It is the season of Lent, sometime during the 1830s. Buenos Aires, Argentina's vibrant capital city, has been cut off from the rest of the region by terrible floods that preachers tell their congregations were symbolic of God's anger; the Day of Judgement is coming because of man's wickedness and the chief perpetuators of this wickedness are the supporters of the Unitario party, who are polemically opposed to the ruling Federalist regime led by Juan Manuel Rosas.
There is a meat shortage because the city has been cut off by the floods. The government orders fifty bullocks slaughtered, claiming that the meat will be used to feed the sick, and children, but the reality is that neither group will see any of the meat; it will feed Rosas, and the privileged few groups who are in favor with him, particularly the clergy, who are extremely corrupt.
The slaughter is a vile, barbaric process. Butchers are shirtless and their bodies smeared with the blood of the animals they are killing. Screams come from the animals as they are slaughtered and for the vulture-like birds flying overhead. It is a scene of carnage and debauchery combined; no wonder God is angry.
The Judge of the Slaughteryard runs the entire show. He is appointed by the order of Rosas himself and has power without challenge. There is nobody to keep him in check, and because of this, humanity has vacated the slaughteryard long ago. Forty nine bullocks are brutally slaughtered and quartered using axes. There is one animal remaining alive, but there is some question over his status. He might be a bull. Bulls are not slaughtered at the yard, and the baying of the bloodthirsty crowd agitates the bull to such a degree that he charges at the crowd. He is lassoed quickly but the lasso goes taut and a child in the crowd is decapitated. Another member of the crowd is trampled to death as the bull breaks free and makes an escape bid.

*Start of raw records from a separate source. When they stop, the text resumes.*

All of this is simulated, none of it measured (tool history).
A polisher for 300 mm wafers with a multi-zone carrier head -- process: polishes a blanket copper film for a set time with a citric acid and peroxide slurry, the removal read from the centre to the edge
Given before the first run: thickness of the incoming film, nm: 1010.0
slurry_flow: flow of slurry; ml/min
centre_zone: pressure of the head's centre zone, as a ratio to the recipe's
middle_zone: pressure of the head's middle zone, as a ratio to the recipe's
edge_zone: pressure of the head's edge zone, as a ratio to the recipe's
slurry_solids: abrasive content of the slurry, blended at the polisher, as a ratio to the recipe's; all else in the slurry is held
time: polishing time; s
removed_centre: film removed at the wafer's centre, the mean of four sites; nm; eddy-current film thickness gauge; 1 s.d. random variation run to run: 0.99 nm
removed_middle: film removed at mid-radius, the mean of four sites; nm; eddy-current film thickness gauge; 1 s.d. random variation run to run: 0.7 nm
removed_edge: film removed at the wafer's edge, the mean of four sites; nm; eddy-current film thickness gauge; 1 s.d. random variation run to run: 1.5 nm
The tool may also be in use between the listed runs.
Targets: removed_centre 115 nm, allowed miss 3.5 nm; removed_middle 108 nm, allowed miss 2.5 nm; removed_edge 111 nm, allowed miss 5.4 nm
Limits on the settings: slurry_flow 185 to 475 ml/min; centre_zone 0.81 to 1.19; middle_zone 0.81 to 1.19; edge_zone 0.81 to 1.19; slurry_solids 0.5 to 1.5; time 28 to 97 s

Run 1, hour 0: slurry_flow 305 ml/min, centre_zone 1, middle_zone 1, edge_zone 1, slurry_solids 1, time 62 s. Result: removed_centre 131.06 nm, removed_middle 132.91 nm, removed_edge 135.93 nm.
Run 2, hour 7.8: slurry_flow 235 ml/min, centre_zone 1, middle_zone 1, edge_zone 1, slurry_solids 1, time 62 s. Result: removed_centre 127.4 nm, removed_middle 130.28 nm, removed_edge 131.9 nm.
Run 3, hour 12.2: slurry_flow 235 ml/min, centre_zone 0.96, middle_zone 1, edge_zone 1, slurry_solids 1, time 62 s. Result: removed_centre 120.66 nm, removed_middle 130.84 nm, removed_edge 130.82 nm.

After an hour long chase, the bull is caught and slaughtered in the most barbaric of ways by the butcher, as if punishing the bull for trying to escape. The animal is cut open and it is revealed that he has retracted testicles. This seems to amuse the crowd.
A man in his mid twenties enters the slaughter yard. He is a supporter of the Unitario which means that he is on enemy turf. He wears his sideburns in the shape of the letter U, to demonstrate his support, and he is not displaying the ribbon mourning Rosa's late wife. It is a reckless way in which to go about Buenos Aires, and it is also illegal to be out in public without displaying any kind of allegiance to Rosa. The crowd can tell the man is not from the villages; he rides a horse that bears a saddle that is considered a gringo saddle which marks him out as a city slicker, and the object of derision.
Matasiete, the butcher, pulls the man from his horse and holds a dagger to his throat. The crowd bays for blood (as if they had not seen enough blood that day) but the Judge of the Slaughteryard prevents this by ordering the man be taken to his shed, which doubles as a courtroom in this kind of situation.
The men are angry and the Judge taunts the crowd as well as the city slicker, who is clearly more intelligent than everyone else present. He uses educated, formal Spanish, even when shouting epithets at the crowd, whose language is more colloquial. The judge finally issues his ruling; the man is to be tortured by rectal insertion, and as he is retrained on the torture table he is filled with so much rage that he can hardly speak. He urges them to slit his throat rather than subject him to the indignity of torture by anal rape.
The build up of rage inside the man is too intense; he bursts a blood vessel and dies on the table before the torture has begun. The Judge shrugs his shoulders in an expression of mock regret, commenting that the man should not have taken everything so seriously, because no harm was intended; the Judge and the crowd were just having a little fun.